Calgary mayor Naheed Nenshi said he would have preferred to hear fewer personal attacks on day one of the federal election.

“I remain hopeful that this election will be dominated by real conversation about real issues, not by reactive social media,” Nenshi said Thursday as he presented YYC Matters, the city website dedicated to keeping Calgary issues atop the federal election agenda.

Nenshi said the site is made available so Calgarians have access to an unbiased information centre on what each party is promising in relation to the cities. They also sent a detailed survey out to the respective federal parties to see where they stand on these civic issues.
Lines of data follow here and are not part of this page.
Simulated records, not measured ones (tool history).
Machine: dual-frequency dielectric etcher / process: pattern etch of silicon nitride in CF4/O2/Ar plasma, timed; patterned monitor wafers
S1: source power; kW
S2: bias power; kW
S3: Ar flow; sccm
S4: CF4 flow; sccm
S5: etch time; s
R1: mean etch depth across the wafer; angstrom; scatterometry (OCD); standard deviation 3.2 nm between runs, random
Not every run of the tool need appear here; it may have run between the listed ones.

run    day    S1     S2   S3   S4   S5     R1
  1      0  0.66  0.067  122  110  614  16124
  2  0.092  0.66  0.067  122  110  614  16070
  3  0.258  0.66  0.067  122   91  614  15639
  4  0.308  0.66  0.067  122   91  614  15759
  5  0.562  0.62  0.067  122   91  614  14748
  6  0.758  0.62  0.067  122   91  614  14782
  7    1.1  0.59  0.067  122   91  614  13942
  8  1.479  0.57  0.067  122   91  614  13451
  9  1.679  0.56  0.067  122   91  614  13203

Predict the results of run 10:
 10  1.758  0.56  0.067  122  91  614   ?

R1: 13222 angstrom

Calgary federal election: Economic engine is sputtering, Nenshi said

The top issue on mayor Nenshi’s list is the economy – specific to Calgary.

“Because fundamentally, the federal budget will not be balanced unless Alberta is running on all cylinders,” he said.

“It’s really important for these federal politicians to understand that while the economy is absolutely booming around the rest of the country, the actual economic engine is sputtering.”

Nenshi acknowledged that most of the federal benefit comes in financial help – for projects such as the Green Line. In the future, they’re hoping for help on the Arts Commons expansion and the construction of a multi-sport fieldhouse, he said.

He pointed to the doubling of the gas tax transfer. The Federation of Canadian Municipalities once again advocated for this Thursday morning. Nenshi also wanted a more direct flow of cannabis-related cash.

Nenshi said the current system has cannabis revenue share sent to the province.

“We’re just not getting anything out of the province,” Nenshi said.

Placards on display outlined some of the city’s priorities. DARREN KRAUSE / LIVEWIRE CALGARY

The mayor also said the rhetoric around immigration and diversity that he’s heard from some campaigns is “reckless.” He pointed to Calgary’s recent census results showing an aging population in the city with fewer young people coming to the city.

“That is a very, very, very big problem. To be clear, we no longer have the luxury to indulge ourselves in this kind of divisive rhetoric because we think it might get us folks here or there. We can’t afford it,” he said.

“And so it’s important as well, to understand what the parties are going to do to make sure to Calgary remains an open and welcoming magnet for the very best talent from around the world.”

Citizens can view Calgary federal election content at yycmatters.ca. Once survey responses are received from the political parties, visitors will be able to view the answers.